After September 11th: The Right Decision for Me
posted by: Aimee
I am beginning to think Amber has it out for me. First, I get the big night of the DNC, and then I look at the Mile High Mamas writing assignments for this month, and I have September 11th. Not that I mind writing about these big days, it’s just HARD. Because they bring out such strong emotions. And for 9-11, I am definitely going to skip the politics aspect – but I do want to remember all the families hurt by the atrocious events of that day. I hope you are finding some semblance of peace these seven years later.
For the rest of us not directly touched, if you have not already seen it, I highly recommend the documentary 9/11 by Jules and Gedeon Naudet, an even-keeled yet admittedly hard to watch film that has the only footage from inside the towers that day. My point being: We must never forget.
For myself personally, 2000 was a turning point in my life. Prior to that, I never thought I wanted children. At all. I mean, I always *liked* children, they’re cute and all, but didn’t think it was something that was I would ever do. My husband Bryan was right there with me. Around 2000, something in us changed. We started thinking about it. I have no idea why. But after a year of vaguely thinking about it, in 2001, we got determinedly serious about it. Oh, we still weren’t altogether ready or anything! We still were in the talking stages! But we were very close to flip-flopping on a life’s worth of convincing my mother she would never have grandchildren.
And then September 11 happened.
It was like all the air was sucked out my lungs. Did I want to bring a child into this? Was it even fair of me to think about?

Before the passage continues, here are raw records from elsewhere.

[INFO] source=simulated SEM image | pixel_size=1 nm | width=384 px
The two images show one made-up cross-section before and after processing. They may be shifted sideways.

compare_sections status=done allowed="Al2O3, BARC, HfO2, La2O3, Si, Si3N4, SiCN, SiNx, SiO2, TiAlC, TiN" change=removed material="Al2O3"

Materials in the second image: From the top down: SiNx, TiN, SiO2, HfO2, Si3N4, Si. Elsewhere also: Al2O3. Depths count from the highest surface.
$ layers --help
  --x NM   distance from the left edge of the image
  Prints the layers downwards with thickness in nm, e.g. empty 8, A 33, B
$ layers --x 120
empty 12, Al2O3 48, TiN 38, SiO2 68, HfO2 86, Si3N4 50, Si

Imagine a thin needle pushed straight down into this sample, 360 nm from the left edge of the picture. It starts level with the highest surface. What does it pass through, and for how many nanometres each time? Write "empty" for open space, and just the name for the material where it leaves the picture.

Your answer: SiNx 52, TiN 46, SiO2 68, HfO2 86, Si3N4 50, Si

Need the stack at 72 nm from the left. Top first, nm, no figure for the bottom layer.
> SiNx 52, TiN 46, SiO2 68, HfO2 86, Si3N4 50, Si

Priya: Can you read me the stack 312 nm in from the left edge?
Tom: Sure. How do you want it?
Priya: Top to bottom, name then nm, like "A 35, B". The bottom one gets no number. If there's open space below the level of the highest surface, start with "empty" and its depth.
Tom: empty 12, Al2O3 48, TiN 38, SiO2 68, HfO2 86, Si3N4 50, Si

In retrospect, that line of thinking almost seems silly, since – while many things have changed, most things have not. And even if they did, just think of what I would have missed by giving in to fear. Think of the wonderful little boy I would never have known. And maybe, just maybe, that little boy can help make things better for his generation. Who knows. Either way, I know he is making things really great (with a dash of infuriating sometimes) for his father and me.
Yes, we definitely made the right decision.